Yeah, I'd agree with the previous posts. Bridging amps is always a dicey proposition, and with the nototiously hard-to-drive low-resistance load that most Martin Logans present, a bridged amp is most lokely going to sound worse than running a single one stereo, because of the way that most amps manage bridged power.
I've driven my Sequels with all sorts of amps, from Krell to NAD to Rotel to Carver, and almost every stereo amp that I tried to run bridged sounded worse, ESPECIALLY at high levels, or with demanding material. I have a paor of Carver M-500t's (no slouch, power-wise) and although it pushes close to 700wpc bridged mono into a 4-ohm load (and "only" 251wpc stereo), it would run out of steam if I even thought about getting the Sequels any louder than "polite conversation" levels. They sounded GREAT when played soft, but it didn't take much of an increase at the preamp volume level to literally have the wheels fall off. It actually sounded better, louder when I ran a single M-500t in stereo.
I've run small Rotels stereo and bridged into the Sequels, an the wheels fall off them even faster than the Carvers when bridged. Rotel makes pretty sweet amps for driving ML's in stereo mode--clean, detailed, and musical (and a great bargain!)--but they just don't have the current when driving a low-R speaker to run bridged. But then again, few amps do.

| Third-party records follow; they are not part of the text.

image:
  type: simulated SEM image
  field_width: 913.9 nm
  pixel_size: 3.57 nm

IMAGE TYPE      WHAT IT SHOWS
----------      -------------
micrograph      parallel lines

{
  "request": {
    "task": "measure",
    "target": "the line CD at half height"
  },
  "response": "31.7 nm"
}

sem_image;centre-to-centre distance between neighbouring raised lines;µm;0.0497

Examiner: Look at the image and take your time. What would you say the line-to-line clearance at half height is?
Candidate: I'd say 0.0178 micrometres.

Now if your speakers can be bi-amped, and you already have 2 amps, you might try bi-amping them. That usually works a LOT better, but as always, YMMV with that as well...
I'd go with a Sunfire 2-channel amp if you're planning on getting the ReQuests. They are FANTASTIC speakers, but are VERY power-hungry. When driven with a high-current amp (like the Sunfires) they can sound super-sweet. But a Rotel (even a relatively big one like the 1070 or 1080) might not have enough "umph" if you like to really "let it rip".